THIS ISN’T A SIDE-EFFECT OF GREEN POLICY, IT’S THE GOAL: WSJ: Your Coming Summer of Blackouts.

Texas last summer narrowly averted a power outage by leaning on businesses to curtail operations. The state has since added enough solar to power about 200,000 homes. But demand has grown by even more, and the sun doesn’t shine at night. NERC forecasts a 19% probability of a grid emergency at 8 p.m. Do Texans feel lucky?

One new variable this summer is the Environmental Protection Agency’s recently finalized Good Neighbor Plan, which requires fossil-fuel power plants in 22 states to reduce NOx emissions. NERC predicts power plants will comply by limiting hours of operation but warns they may need regulatory waivers in the event of a power crunch.
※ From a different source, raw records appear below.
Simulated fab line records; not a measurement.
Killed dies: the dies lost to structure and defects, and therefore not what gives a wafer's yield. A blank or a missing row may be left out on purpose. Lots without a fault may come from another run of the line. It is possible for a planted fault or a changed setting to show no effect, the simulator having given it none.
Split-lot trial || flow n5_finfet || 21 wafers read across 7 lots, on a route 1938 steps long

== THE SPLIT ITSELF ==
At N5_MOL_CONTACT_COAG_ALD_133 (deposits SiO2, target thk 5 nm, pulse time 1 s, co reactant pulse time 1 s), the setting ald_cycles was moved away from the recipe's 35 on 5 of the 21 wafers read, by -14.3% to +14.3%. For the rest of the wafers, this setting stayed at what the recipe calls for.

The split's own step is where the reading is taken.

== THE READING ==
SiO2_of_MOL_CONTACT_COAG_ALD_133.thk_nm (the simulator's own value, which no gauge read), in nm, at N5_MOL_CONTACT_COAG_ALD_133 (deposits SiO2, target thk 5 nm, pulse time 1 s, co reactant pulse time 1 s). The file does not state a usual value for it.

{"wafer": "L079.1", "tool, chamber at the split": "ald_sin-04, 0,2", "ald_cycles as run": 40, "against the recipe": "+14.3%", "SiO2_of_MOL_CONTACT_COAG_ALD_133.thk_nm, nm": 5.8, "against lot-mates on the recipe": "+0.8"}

The EPA claimed the rule wouldn’t jeopardize grid reliability, but then why would power plants need waivers to prevent blackouts? The Fifth Circuit of Court of Appeals this month stayed the rule in Texas, Louisiana and Mississippi. But it continues to be a wild card in determining whether the lights stay on in the Midwest and West.

Another growing concern is glitchy solar plant inverters, which convert DC to AC power. These have caused solar plants in California and Texas to experience concurrent outages when there has been a problem somewhere else on the grid. Solar plants have “exhibited systemic performance issues,” NERC recently warned. . . .

One state that hasn’t learned from California’s green-energy folly is New York. A new state regulation will force 627 megawatts of gas and oil “peaker” plants—which can rapidly ramp up to provide power in a pinch—to shut down this year. That’s enough to power 470,000 homes. This year’s state budget requires the New York Power Authority to retire all peaker plants by 2030. New York plans to compensate by building more offshore wind farms, but they face permitting challenges and don’t provide reliable power.

The NERC report is an alarm about the Biden Administration and states moving full-speed ahead on the green-energy transition. Maybe when the power does go out, they will stop hitting snooze.

Again, this isn’t a surprise to them. They just don’t care.